An agency within the United Methodist Church says its aiming to help gay youth by seeking to lift the Mainline denomination's ban on funding groups that promote homosexuality.
Timothy L. Bias, general secretary for the United Methodist Discipleship Ministries, told The Christian Post that the reason for crafting legislation to amend the denomination's Book of Discipline is to allow the agency to "provide resources aimed at preventing teen suicide, particularly among youth who feel marginalized by their sexual identity."
"If the legislation is approved, our agency, among others, can then develop resources and programs for the LGBTQ community, preventing despair and hopelessness," said Bias.
"Our board feels called to develop resources and programs that would bring the hope of Jesus Christ to those alienated by the church's theological stance on homosexuality."
Unlike other Mainline Protestant denominations, the UMC maintains that homosexuality is "incompatible with Christian teaching" and among other things prohibits church funds from going to any entity that promotes acceptance of homosexuality.
In recent years, much internal debate has existed within the UMC over whether to change the Book of Discipline's language on homosexuality.
Bias told CP that the board of directors for Discipleship Ministries was only seeking to change the funding rules in the Book of Discipline and no other portion.
John Lomperis, director of the Institute for Religion & Democracy's United Methodist program, told CP that he believed the agency's proposal was "misleading" and "pastorally harmful."
"This is another case of a very unrepresentative, liberal-stacked group of some United Methodists offering the same old tired and failed liberal agendas that have destroyed other denominations," said Lomperis.

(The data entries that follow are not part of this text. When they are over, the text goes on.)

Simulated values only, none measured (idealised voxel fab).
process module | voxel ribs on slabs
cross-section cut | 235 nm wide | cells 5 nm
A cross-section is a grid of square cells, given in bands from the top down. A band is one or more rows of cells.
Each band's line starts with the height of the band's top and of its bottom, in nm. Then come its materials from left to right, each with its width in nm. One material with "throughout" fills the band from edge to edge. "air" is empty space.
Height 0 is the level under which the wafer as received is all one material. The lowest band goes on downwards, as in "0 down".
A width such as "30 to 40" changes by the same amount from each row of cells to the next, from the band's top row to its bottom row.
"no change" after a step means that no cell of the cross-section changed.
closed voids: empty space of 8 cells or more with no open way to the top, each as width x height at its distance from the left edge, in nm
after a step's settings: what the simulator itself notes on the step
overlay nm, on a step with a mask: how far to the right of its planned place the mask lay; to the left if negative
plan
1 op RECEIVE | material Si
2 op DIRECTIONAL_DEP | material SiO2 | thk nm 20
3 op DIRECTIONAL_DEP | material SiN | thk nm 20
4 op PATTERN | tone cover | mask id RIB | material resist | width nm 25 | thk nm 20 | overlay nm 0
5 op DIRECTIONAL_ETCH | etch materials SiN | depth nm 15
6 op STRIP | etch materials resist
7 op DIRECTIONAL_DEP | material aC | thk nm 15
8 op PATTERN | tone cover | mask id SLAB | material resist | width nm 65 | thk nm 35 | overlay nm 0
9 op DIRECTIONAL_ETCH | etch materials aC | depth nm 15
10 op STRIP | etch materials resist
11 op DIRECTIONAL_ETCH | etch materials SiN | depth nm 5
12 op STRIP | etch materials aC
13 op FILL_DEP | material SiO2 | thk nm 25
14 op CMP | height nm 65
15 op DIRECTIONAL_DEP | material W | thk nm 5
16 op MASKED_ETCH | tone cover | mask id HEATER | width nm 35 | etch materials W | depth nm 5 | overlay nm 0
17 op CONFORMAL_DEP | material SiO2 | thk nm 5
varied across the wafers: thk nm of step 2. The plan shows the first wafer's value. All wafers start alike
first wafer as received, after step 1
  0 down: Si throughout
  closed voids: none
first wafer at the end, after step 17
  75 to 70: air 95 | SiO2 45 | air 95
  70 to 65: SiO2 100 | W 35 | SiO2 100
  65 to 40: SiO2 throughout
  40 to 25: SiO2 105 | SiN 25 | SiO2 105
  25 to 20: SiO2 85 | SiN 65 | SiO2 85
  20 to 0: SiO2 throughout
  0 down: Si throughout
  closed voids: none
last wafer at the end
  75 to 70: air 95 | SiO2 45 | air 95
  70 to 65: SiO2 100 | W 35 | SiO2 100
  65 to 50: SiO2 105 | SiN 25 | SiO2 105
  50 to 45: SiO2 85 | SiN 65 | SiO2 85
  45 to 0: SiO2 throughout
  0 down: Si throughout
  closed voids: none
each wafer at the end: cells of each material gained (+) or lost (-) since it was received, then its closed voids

"This proposal would put countless faithful United Methodist individuals and congregations in the impossible situation of being forced to advocate against our church's own biblical standards."
Lomperis also told CP that he believed the agency "is making a ridiculously illogical argument, saying that it is somehow impossible for our church to minister to same-sex attracted teens at risk for suicide without our church very broadly advocating for moral approval of homosexual practice."
"Discipleship Ministries should instead be recommending Christian resources for how to love our same-sex attracted neighbors and family members, as well as adolescents facing all sorts of struggles with their sexuality, while affirming and encouraging God's good moral boundaries for sexual behavior," continued Lomperis.
Discipleship Ministries' proposal will be debated at the United Methodist Church's General Conference, which will take place in Portland, Oregon next May.